Bryce Harper crushes first home run for Phillies in victory over Braves

PHILADELPHIA _ Bryce Harper made history with his first home run for the Phillies.

Batting in the seventh inning Saturday, Harper crushed a fastball from Atlanta Braves reliever Jesse Biddle into the second deck in right-center field at Citizens Bank Park. It was the Phillies' sixth homer in two games this season. No Phillies team had ever hit more than five.

Harper's solo shot, which traveled an estimated 465 feet, punctuated the Phillies' 8-6 victory, the first time since 2011 that they opened a season with consecutive wins.

But Harper also sent the sellout crowd of 44,597 into hysterics.

After returning to the dugout, the Phillies' new superstar indulged the fans in a curtain call, pumping his fists and screaming into the air in a scene reminiscent of his visceral reaction to winning the home-run derby last summer in Washington as a member of the Nationals. Harper ran out to right field for the eighth inning to chants of "M-V-P!"

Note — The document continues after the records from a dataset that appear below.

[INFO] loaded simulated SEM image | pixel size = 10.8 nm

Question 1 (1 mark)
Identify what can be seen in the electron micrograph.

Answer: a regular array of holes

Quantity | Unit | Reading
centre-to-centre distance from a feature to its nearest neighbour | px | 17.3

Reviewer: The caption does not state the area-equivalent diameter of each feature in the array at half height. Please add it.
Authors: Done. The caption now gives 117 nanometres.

It was also Harper's first hit as a member of the Phillies. He went 0 for 3 with a walk on Opening Day and was 0 for 2 with a walk until he went deep against Biddle, a former Phillies first-round pick.

For the sake of posterity, Harper's homer gave the Phillies a 7-4 lead. It recorded an exit velocity of 114 mph, according to Statcast. It was also the second-longest homer by a Phillies player _ and by Harper, too _ since Statcast began tracking data in 2016.

J.T. Realmuto, whose arrival in an early February trade with the Marlins was an equally critical move in the club's transformative offseason, also notched his first Phillies homer _ and it was an even more timely swing than Harper's. Realmuto broke a 4-4 tie in the fifth inning when he followed Rhys Hoskins' two-out walk with a two-run homer to left-center field.

The Braves closed the gap in the ninth inning when Charlie Culberson hit a two-run homer against reliever David Robertson, who gave up a two-out double against the shift to Freddie Freeman to bring dangerous Ronald Acuna Jr. to the plate as the tying run. But Robertson got Acuna to fly out to right field to end the game.

The Phillies trailed 1-0 after the first inning and 3-1 after the second. Franco's two-run homer, with pinch-hitter Nick Williams waiting on deck, gave the Phillies a 4-3 lead and enabled starter Nick Pivetta to stay in the game. But Pivetta gave up the tying run in the top of the fifth on Freeman's RBI single.

Andrew McCutchen, Maikel Franco and Hoskins homered for the Phillies in the season opener. Franco, Realmuto and Harper went deep through seven innings of the second game, eclipsing the 1951 Phillies' mark of five homers through a season's first two games.

Harper signed a 13-year, $330 million contract with the Phillies on March 2 after starring with the Nationals for seven seasons. He makes his return to Washington on Tuesday night, but not before giving Phillies fans a swing to remember.